2

OK, this is a really weird one and I'm not even sure how to properly describe it. We had a customer complain that a specific page on our website wasn't working, and one of our internal technicians was able to reproduce the issue as well. Most of the website is working fine. This is deployed on Azure App Service.

I checked running the exact same page as the technician, and it worked fine for me. The entire request is identical, except for authentication cookies. When I run the request, I get 200 OK, but the technician and the customer get 404 NOT FOUND.

The issue only started after we did a VIP swap this morning on Azure App Service (which I am new to). I deployed a service update this morning to the Staging Deployment Swap, then a few minutes later did the VIP Swap. I think that both the customer and the technician had their browser open and session active during the VIP Swap.

I've done some troubleshooting, and here is what I discovered. I can use Fiddler to capture the exact trace for the web page that works fine for me. Then I can copy only one value from the request for the technician that gets 404 Error, and suddenly I can reproduce the 404 error as well. The difference is one cookie:

Cookie: ARRAffinity=blahblahblahblah;

My basic understanding is that this is a key for identifying which server the user is connecting to so they get affinity to a specific instance in the load-balanced set (2 servers). We were able to fix the issue by having the technician and customer delete all cookies in their browser, but even logging out and back in wouldn't fix the issue.

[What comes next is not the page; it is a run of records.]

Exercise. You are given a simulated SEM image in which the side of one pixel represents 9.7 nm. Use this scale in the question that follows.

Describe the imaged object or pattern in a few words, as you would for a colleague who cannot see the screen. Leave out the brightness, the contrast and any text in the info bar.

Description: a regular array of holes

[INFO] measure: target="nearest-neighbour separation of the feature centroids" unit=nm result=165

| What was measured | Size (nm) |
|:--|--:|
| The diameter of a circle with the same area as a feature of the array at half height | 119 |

Why would a "stale" affinity key cause a random 404 on one specific page? Is it possible that some of the user's requests are actually getting directed to the old staging deployment site, even though they are hitting the url that connects to the Production deployment site?

mellamokb
  • 133

1 Answers1

2

There are 2 things here:

  1. The session affinity. As you may read in this article, you can now remove session affinity in web apps, if this deserves your use case (ex. you handle sessions outside the web app or simply you don't have session specific info).
  2. The 404 error is a bit strange one. It may be from a faulted deployment, so you may want to redo a full deployment on a new slot and swap it again. If still have errors, take a look at the web site itself and see if there isn't any "stateful" code which would give you specific behavior.

Please let us know what happened at the end.